| Freedom of Speech
- the Bill
Cancel culture seems, for some time now, to have been affecting who is invited to speak at Universities or who will be employed by them. Many high profile people have been disinvited from speaking to student groups at our institutes of higher education. They appear to come not only from the right wing, but to include many others, particularly those who have not accepted the purist 'trans' line that sex is a social construct.
The government has therefore introduced a Bill (the Higher Education (Freedom of Speech) Bill) which would impose on Universities and other institutes of higher education (and their respective student unions) an obligation to support freedom of speech. This would include making sure that accommodation for meetings on the campus is not denied simply by reason of the opinions to be expressed.
As it happens, flipping between channels, I briefly saw the Educashun Secretary, the Right Honourable Gavin Williamson, at the dispatch box during its second reading. At the time though, I think I had something more pressing to do, like cutting my finger nails. Obviously I should have paid full attention to the no doubt penetrating and subtle analysis of a particularly difficult aspect of our constitution by a former fireplace salesman and also the wisdom of the other similarly well-informed speakers on all sides in the debate.

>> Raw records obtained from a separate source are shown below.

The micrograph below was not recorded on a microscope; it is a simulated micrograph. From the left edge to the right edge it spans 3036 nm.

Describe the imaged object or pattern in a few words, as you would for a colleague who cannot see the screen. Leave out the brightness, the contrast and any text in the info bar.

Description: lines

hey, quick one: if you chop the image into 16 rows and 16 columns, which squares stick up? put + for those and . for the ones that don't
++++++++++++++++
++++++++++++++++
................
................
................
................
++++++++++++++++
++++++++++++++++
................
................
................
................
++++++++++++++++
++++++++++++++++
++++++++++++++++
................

The difficulty with imposing a right is that it not only has to be defined positively, but also provided with limits. All very difficult without subscribing to the passing fads of society. The Human Rights Act has quite a good go at it:
1 Everyone has the right to freedom of expression. This right shall include freedom to hold opinions and to receive and impart information and ideas without interference by public authority and regardless of frontiers. This Article shall not prevent States from requiring the licensing of broadcasting, television or cinema enterprises.But if we are to have enforceable rights then, at the least, that very enforceability should not become a gravy-train for members of my former profession. Granted though that the Bill seeks to create a new tort, it is very likely that it will be just that.
In fact, as I understand it, the creation of the new right of action is the main purpose of the intended Act, as we already have legislation which places a statutory duty on the higher education sector to uphold freedom of speech in their institutions ‘as far as is practical within the law’. That dated back to the days of Keith Joseph, the education secretary under Maggie. It’s just that no-one has thought to use that obligation in order to oppose some of the loonier decisions made.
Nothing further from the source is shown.